Latest Najee Harris report is bad news for Steelers, Jaylen Warren

Recent reporting will tell us that the Pittsburgh Steelers are committed to sticking with running back Najee Harris, which is bad news for the franchise and backfield mate Jaylen Warren.
AFC Wild Card Playoffs - Pittsburgh Steelers v Buffalo Bills
AFC Wild Card Playoffs - Pittsburgh Steelers v Buffalo Bills / Sarah Stier/GettyImages

When the Pittsburgh Steelers declined the fifth-year option of 2021 first-round pick and running back Najee Harris, many thought the franchise was leaving the door open for Jaylen Warren to take over the backfield in 2024. However, it appears to be quite the opposite based on recent buzz.

Shortly after the Steelers opted out of exercising Harris' fifth-year option, a rumor surfaced that the Pittsburgh running back was considered a trade target for the Dallas Cowboys, and that led to us crafting a hypothetical trade scenario involving the two teams. But it was all for not considering the intel from Jane Slater of NFL Network, who reported on Monday evening that the current discourse had no backing.

The idea of any deal materializing is far-fetched and unrealistic from what we have heard from Slater. So, we can seemingly pump the brakes on Harris landing in Dallas. Instead, we can turn our attention to ESPN's Brooke Pryor sharing that the Steelers have not ruled out the possibility of re-signing their workhorse running back after the upcoming season, which spells trouble for Warren and Pittsburgh's rushing attack.

Latest Najee Harris report is bad news for Steelers, Jaylen Warren

"With the new offense being installed, the feeling is the organization wants to see how Harris and the other running backs function in Arthur Smith's offense before making a long-term commitment to him," Pryor said.

What more must the Steelers see from Harris to realize he is not the long-term answer to their backfield? Moreover, what have they not seen from Warren that makes them hesitant to give him a full workload?

Despite the gaudy counting stats, Harris has ranked at or near the bottom of the NFL in yards per carry among players with at least 200 rushing attempts in his first three seasons as a pro. Meanwhile, Warren has been one of the most hyper-efficient runners in the league, but is seeing his superior talent get wasted because of the difference in draft pedigree between the two (the former was a first-round pick while the latter was undrafted).
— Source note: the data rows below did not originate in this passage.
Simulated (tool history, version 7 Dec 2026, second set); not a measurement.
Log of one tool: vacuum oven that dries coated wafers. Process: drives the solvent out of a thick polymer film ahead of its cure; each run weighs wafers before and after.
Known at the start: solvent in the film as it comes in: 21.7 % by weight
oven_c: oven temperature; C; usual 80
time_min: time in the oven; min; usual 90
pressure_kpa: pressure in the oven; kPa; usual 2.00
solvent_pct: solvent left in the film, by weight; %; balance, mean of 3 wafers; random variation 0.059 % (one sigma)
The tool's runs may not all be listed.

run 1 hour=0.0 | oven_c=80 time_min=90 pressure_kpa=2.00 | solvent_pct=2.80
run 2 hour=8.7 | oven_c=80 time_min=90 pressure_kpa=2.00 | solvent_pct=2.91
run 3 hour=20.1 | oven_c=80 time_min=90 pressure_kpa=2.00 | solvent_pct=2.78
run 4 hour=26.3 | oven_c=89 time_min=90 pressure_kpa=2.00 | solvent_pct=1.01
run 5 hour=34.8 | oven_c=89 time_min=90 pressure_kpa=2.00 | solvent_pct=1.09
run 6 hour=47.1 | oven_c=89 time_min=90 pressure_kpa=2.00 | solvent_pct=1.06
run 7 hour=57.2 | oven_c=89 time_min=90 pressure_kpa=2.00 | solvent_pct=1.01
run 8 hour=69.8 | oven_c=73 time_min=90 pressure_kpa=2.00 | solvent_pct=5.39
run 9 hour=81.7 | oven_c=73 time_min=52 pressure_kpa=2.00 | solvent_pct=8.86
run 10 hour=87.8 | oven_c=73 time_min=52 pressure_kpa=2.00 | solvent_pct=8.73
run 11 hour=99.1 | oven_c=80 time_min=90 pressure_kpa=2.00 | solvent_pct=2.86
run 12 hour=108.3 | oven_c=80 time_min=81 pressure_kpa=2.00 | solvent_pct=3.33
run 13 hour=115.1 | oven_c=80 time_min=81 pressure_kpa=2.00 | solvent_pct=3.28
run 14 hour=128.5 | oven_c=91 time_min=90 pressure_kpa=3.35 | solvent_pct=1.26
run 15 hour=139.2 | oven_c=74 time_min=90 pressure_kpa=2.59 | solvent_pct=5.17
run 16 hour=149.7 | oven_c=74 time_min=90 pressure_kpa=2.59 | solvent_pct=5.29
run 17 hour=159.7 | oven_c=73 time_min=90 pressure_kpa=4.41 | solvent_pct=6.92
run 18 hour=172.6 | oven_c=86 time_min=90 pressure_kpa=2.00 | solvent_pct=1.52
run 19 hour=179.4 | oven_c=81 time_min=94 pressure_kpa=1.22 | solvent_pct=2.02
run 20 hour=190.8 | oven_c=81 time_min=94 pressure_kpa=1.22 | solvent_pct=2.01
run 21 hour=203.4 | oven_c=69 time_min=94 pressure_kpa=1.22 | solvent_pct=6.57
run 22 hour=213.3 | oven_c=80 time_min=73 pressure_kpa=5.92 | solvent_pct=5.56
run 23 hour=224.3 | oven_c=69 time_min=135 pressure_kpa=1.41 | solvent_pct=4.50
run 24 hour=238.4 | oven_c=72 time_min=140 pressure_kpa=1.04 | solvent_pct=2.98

Warren amassed 1,154 scrimmage yards on 210 touches in 2023, showcasing his dual-threat ability out of the backfield. Harris compiled 51 more yards (1,205) on 74 more opportunities. The numbers speak for themselves, even though the Steelers apparently see things differently based on their usage. 

Continuing to roll with Harris over Warren is coaching and managerial malpractice, especially considering the former is entering the final year of his team-friendly rookie contract ($985,000 base salary for 2024). Considering extending the former to do so for years to come is a borderline crime.

One way or another, the Steelers will pay (literally) for sticking with Harris as the top backfield option over Warren.